In response to criticism of dialogue, Parolin said that “the Holy See works to find a synthesis of truth and a practicable way to respond to the legitimate expectations of the faithful, inside and outside China.”
The path started with China through current contacts was “gradual and still exposed to many unforeseen events, as well as new possible emergencies,” he said.
Greg Burke, director of the Holy See press office, denied allegations the Pope and his advisors in the Vatican were divided on Tuesday.
On Monday Cardinal Joseph Zen of Hong Kong wrote on his blog that he believed the Vatican was “selling out the Catholic Church in China.”

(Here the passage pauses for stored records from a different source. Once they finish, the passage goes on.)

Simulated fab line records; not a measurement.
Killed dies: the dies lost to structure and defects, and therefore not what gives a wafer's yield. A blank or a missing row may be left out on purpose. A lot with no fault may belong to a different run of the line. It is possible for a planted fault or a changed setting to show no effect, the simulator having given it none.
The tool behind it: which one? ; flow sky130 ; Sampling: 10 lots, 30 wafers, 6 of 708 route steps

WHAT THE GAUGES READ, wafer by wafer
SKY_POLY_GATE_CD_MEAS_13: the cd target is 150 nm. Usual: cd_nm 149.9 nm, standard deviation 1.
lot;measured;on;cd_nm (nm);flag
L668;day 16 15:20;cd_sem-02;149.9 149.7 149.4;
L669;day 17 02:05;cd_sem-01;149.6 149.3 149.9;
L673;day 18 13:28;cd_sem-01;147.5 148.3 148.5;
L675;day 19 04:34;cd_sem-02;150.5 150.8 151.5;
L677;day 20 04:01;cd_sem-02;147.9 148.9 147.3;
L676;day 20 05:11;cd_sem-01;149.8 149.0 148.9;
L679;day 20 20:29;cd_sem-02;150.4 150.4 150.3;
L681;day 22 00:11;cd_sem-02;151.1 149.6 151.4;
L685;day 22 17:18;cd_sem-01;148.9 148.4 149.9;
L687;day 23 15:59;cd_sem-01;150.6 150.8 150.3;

Zen confirmed that a Vatican delegation had asked two underground church Chinese bishops loyal to the Pope to stand aside and be replaced by two others recognized by the government – but excommunicated by the Holy See.
Burke’s statement apparently rebuffed Zen, explaining “the Pope is in constant contact with his collaborators, in particular in the Secretariat of State, on Chinese issues.”
People in the church were “fostering confusion and controversy,” Burke said.
Negotiations between the Vatican and Beijing have already lasted four years and the two sides have different focuses and perceptions of the issue, Wang Meixiu, a research fellow at the Chinese Academy of Social Sciences in Beijing, told the Global Times. And both face massive pressure, Wang said.
The Holy See has a moral obligation to lead and care for Catholics in China while the Chinese government must supervise religious activities within its jurisdiction to safeguard domestic stability, she said.
It is expected both parties can find a balancing point to bring long-term benefits to both, Wang said.
To achieve consensus, each party should better understand each other’s “very different system,” she said, including the appointment of bishops and operation of Catholic churches.